Michael Sonnabend, managing member and co-founder of PMZ Realty Capital, which originates loans, is equally confident that any cut back in rate would benefit the hotel transactions market, which up to now hasn’t been electric by any stretch. “It would make transactions a little bit easier to come by,” he said.
Sonnabend said the idea of a rate drop had an equally important effect; should they drop, people will think there are more to come. “Because there are many doing floating rate deals, even if interest rates are lowered slightly, people always think they’re going to be lowered more,” he said.
Lowering interest rates allows cash flow to work better on covering debt service and can potentially obviate the need for rate caps, which pile onto transaction costs. A rate cap is essentially an insurance policy that a borrower buys that protects them against undesirable movements in a floating interest rate.
Though hotel transaction volumes are down, Lesser said that there remains a surfeit of capital available on both the debt and equity side. One thing he has been witness to in the past couple of weeks, he said, is a narrowing of the spread between the base rate and the actual lending rate. “If interest rates were to come down, you would see spreads come down as well. It’s nothing but positives for transaction activity.”

Ankur Shah, CFO of Access Point Financial, a direct lender, doesn’t believe interest rates will ever get back to 2019 levels and that the market has actually become comfortable that there will be no further rate increases but rates may be at current levels for longer, resulting in some semblance of stability that factors into underwriting.

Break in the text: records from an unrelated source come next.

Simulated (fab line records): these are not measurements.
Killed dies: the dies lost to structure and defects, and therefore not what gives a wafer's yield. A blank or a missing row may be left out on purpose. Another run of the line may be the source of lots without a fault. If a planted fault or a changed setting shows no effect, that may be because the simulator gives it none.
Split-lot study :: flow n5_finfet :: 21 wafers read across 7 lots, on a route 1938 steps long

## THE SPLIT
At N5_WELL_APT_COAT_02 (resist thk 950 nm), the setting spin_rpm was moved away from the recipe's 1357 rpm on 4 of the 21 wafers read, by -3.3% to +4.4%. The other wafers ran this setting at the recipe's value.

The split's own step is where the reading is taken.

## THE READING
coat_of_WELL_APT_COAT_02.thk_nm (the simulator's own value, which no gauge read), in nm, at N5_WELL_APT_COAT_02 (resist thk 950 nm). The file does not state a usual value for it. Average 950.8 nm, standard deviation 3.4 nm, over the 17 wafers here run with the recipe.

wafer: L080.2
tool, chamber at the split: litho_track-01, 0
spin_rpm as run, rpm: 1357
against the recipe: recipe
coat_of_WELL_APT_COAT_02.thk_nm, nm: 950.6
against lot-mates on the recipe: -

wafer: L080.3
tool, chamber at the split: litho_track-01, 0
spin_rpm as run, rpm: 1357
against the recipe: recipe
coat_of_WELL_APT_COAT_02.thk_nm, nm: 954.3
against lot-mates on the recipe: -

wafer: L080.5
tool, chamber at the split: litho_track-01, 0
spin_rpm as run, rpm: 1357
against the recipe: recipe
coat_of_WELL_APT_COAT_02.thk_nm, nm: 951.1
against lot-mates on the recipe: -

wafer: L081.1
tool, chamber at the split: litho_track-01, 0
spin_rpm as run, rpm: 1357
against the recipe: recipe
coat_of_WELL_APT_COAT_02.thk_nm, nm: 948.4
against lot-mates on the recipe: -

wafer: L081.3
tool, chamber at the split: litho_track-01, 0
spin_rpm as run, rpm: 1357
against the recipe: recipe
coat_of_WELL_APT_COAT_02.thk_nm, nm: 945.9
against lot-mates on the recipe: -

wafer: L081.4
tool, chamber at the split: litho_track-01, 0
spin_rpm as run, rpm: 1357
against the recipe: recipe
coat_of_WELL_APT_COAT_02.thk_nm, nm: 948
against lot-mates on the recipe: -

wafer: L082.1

Shah thinks there are two elements at play: an owner’s willingness, but also need, to sell, and buyers in the market hunting for deals now as rates potentially come down. It still isn’t easy, as the high cost of capital has resulted in a rather wide bid-ask spread.
Hotel fundamentals, however, remain buoyant. STR’s global update in November showed 79% of markets with growth in RevPAR compared to 2019. In its final revision of the year, it also raised its forecast on both ADR and RevPAR for 2023. “Looking ahead to the new year, we anticipate continued growth in RevPAR,” said STR President Amanda Hite.
Owners, Shah said, have no real compulsion to sell unless there is pressure from limited partners or debt maturities coming due. “There was a tremendous amount of capital deployed in 2017 and 2018 and that’s starting to come due,” he said.
Though interest rates are still having a mitigating impact on the ability to get deals done, buyers are calculating what a deal done today would mean five years out. “At some point, interest rates are going to drop,” Shah said. “An owner will be able to refinance the debt and the lower interest rates will increase the value of the asset.”
One element that is gumming up the works are seller expectations against reality. Many owners believe their assets to have a certain value that is not shared by others. “When buyers and sellers are trying to get together, the sellers obviously still have a higher price expectation than the borrowers,” Sonnabend said. “The problem for a lot of borrowers is once they come to an agreement with the seller, and they want to finance the deal, it’s a problem to get deals done in the current interest rate environment.”

Could a drop in interest rates put more shovels in the ground? Conversions have made up a large portion of growth within hotel brand systems as a way to expand net unit growth, a key performance indicator and Wall Street measuring stick for companies such as Marriott International and Hilton.
According to Lodging Econometrics, in 2024, Marriott is expected to lead new hotel openings with 192 new hotels totaling 22,298 rooms, for a growth rate of 2.5%, followed by Hilton with 176 new hotels/with 20,004 rooms (a growth rate of 2.5%) and IHG with 111 new hotels /10,924 rooms. In 2025, Marriott is projected to open 256 new hotels/29,572 rooms (3.1% growth rate); IHG is expected to open 202 new hotels/19,390 rooms (4.4% growth rate); Hilton is slated to open 139 new hotels/14,780 rooms (1.8% growth rate).
These growth rates are lower than historical rates of between 6% and 7%. Lower interest rates, however, lower the cost of capital, which, theoretically, lowers the threshold to achieve the economic feasibility of a new hotel. “I don’t think you’re going to see shovels in the ground in downtown San Francisco anytime soon,” Lesser said. “At the opposite end of the spectrum, Miami is on fire.”